Selecting data

Learn to use the SELECT clause in PostgreSQL to fetch hardcoded data or stored information from tables

Published

February 13, 2024

Modified

April 4, 2024

Let’s begin by learning how to fetch information from it. First of all, PostgreSQL implements the SQL communication standard, that means that you can send commands to PostgreSQL through an SQL-like language. No engine implements the SQL protocol perfectly and PostgreSQL is no exception, it has it’s own flavor of SQL and we’ll learn to use it in the following lessons. Onwards, whenever we use the term SQL it means the PostgreSQL version of SQL instead of the SQL standard.

SQL is a language that allows us to communicate to the PostgreSQL server and request it to do something, in this website we focus on the task of requesting information formatted in a specific manner, so we’ll not cover commands that are used to create, delete or modify data or any database elements like creating tables, users or other. That means that the commands we’ll learn will not modify anything, only return data. Onwards when we refer to a query statement we are referring to the act of requesting PostgreSQL to return some data through a command statement.
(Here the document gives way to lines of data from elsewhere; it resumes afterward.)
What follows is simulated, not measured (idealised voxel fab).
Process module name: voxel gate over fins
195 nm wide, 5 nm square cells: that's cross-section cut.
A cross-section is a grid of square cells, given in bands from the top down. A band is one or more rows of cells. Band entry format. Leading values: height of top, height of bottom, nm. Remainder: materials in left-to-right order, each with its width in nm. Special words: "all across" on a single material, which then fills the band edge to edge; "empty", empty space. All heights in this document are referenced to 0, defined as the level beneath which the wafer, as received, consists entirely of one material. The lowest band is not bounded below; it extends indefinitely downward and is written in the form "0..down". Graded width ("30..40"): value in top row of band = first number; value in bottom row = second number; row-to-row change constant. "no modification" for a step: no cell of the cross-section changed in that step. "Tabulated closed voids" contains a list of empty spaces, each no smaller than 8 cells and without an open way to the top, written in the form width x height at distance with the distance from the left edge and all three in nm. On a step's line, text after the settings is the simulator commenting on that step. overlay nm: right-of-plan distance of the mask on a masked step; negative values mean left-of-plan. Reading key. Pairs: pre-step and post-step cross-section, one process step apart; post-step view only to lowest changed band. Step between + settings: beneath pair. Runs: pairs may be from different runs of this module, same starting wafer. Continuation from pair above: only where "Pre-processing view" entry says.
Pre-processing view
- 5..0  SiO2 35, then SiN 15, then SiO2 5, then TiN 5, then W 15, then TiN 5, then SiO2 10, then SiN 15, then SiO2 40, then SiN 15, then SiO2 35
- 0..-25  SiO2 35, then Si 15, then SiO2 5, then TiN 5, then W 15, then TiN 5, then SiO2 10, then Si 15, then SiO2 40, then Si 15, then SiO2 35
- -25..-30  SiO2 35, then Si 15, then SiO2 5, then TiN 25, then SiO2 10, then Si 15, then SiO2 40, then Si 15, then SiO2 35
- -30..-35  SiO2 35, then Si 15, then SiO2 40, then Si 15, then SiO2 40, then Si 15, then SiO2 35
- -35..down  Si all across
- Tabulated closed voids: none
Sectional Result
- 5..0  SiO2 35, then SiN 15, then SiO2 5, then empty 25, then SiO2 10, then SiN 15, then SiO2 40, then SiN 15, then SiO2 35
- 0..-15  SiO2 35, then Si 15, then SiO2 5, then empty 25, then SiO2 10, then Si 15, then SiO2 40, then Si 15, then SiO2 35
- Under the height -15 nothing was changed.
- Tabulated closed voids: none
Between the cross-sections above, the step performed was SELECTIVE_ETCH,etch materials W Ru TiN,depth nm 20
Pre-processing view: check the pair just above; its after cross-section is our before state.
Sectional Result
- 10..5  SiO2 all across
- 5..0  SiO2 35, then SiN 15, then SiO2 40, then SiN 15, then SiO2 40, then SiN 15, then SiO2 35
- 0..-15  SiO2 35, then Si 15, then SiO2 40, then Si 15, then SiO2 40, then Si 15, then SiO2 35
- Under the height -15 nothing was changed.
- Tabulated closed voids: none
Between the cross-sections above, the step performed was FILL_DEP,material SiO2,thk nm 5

To create a query we write commands that are commonly known as clauses. Let’s take a look at a complete query structure:

[with with_expression]
select [distinct] select_expression
from table_expression
join table_expression on join_condition
where where_condition
group by group_expression
having group_condition
window window_expression
order by sort_expression
limit limit_expression

[] means optional

A|B means that you could use A or B

Anything that ends with _expression or _condition means that we’ll use a combination of clauses and functions

Anything else is a clause

Seems intimidating, right? As for anything, don’t worry, we’ll go step by step, we just want you to see all that you will learn and for you to be able to track you progress, we recommend that you check this structure after completing a section so you can appreciate all that you have learned so far. Let’s get a quick summary of each clause and in which section will you learn to use it:

WITH: define virtual tables to be used on your final query. We review it on the SUBQUERY section.
SELECT: defines what information to return for display. We’ll review it in this section.
FROM: establish from what tables or expression will information be fetched. We’ll review it in this section.
JOIN: allows rows from different tables and expressions to be appended horizontally and vertically. We review it on the JOIN section.
WHERE: creates conditions to filter rows. We review it on the WHERE section.
GROUP BY: create groups used to calculate aggregate metrics. We review it on the GROUP and SORT section.
HAVING: similar to where but using aggregate conditions. We review it on the GROUP and SORT section.
WINDOW: defines common ways of treating data windows. We review it on the WINDOW FUNCTION section.
ORDER BY: define how to sort results. We review it on the GROUP and SORT section.
LIMIT: restrict the number of rows to return. We’ll review it in this section.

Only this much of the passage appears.